Carve This Antique Style Wimbrel Decoy
Tuesday 28 June 2011
Join Chris Hindley as he shows you how to carve and antique a wimbrel decoy
The object of this project is to carve an antique style shorebird decoy that has a worn and used appearance, but nonetheless exhibits the years of care it may have received in the hands of collectors.
The subject is a whimbrel - a close relative of the curlew which is found in the very north of Scotland, on the Orkneys and Shetland isles in particular. Also found in America, it is known as the Hudsonian curlew due to its once large numbers in the Hudson Bay.
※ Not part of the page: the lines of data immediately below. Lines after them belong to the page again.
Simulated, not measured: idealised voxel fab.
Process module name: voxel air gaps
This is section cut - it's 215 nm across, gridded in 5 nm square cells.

One of the best things about old hunting lures is that they were often carved out of whatever wood was available, usually cedars or pines, and you could cut the body and head for this carving out of a standard 100 x 100mm (4 x 4in) cedar (Cedrus spp) fence post from a DIY store, or as here, a piece of reclaimed pine (Pinus spp).
Using the templates
Draw around the body pattern and cut out the side and top profile on a bandsaw. With the table tilted at 45 degrees, remove the bulk waste - this will save you a lot of carving time, however don't be tempted to remove too much as you can't stick it back on again if you take off too much
Carving the body and wing
Work the body into the round using a rotary carbide cutter in a flexi-drive, or use whatever hand tools you are most comfortable with
In the final carving one wing will be lowered, leaving only one group of primary feathers to be seen raised in profile. Remove half of this area and undercut with a small chisel to form one set of raised primaries. Next, sand the whole body with 80grit abrasive
Cut the wing from 50 x 150mm planking and draw onto the wood, with the grain running top to bottom to provide strength for this thinner piece of the carving. In side profile, the line should form a curve through the depth of the wood - thinner at the wingtip then thickening and steeper in the curve towards the top
Next, cut the wing in the side and top profile before shaping the front with the same cutter as before, changing to a ball nosed cutter for the inside curve
Decide on the position of the exposed wing - 30mm (1 1/8in) of the way down the body from the centreline. Draw onto the wood around the exact shape of the upper wing. Use this line to create a stop cut up to which you can carve the recess to receive the wing, with a small chisel. Glue the wing in place and sand to the contour of the body
Carving the head and neck
Draw around the side profile of the head and neck, using the same wood as the body, ensuring the pattern runs with the grain. With the side profile cut out, transfer the front view to the wood, marking up very clear centrelines for the neck and head. Notice how the head is cocked to one side to allow for the preening position
Round up the head and neck and using a utility knife, undercut the lower cheeks to complete the roundness of the head as it tucks up to the neck. Sand the whole area ready to receive the eyes
Access to the front of the face where the bill will be inserted is tight because of its angle to the neck, and the hole must be prepared now to help with eye placement. As access is restricted, drill from the back
Carve in the eye groove a third of the way down the head from the centreline. This will create the upper cheeks of the face, define the crown and provide the eye channel. Visualise the bird looking down the eye groove and along the line of the upper bill
With coarse sandpaper, round the cheeks and crown into the eye groove. About a third of the way back along each groove, prepare a hole for 7mm black, round glass eyes - the holes should be slightly bigger than the eye. Fill the hole with two-part plastic wood and press the eye home. Allow to set, and trim off the excess
A dowel joint can be prepared and glued up to join this section to the body. When set, the final shaping can be done. Sand the whole bird to ensure a smooth flow from head to tail
Burning for ageing techniques
The concept for this piece is that it has been an old working decoy and as such, will have had some pretty rough treatment. It would have been thrown in a bag and taken to the shoreline, stuck into the sand, battered by the sea, and shot over in all types of weather. We, however, have a much shorter time to try and create this look and the first thing we can do is make the wood appear older than it is. The harsh conditions will have made the wood swell in wet conditions and dry out again in the warm sun, leaving the harder growth rings and knots raised, and the softer growth sunken, whilst in other sections the wood will have split and cracked.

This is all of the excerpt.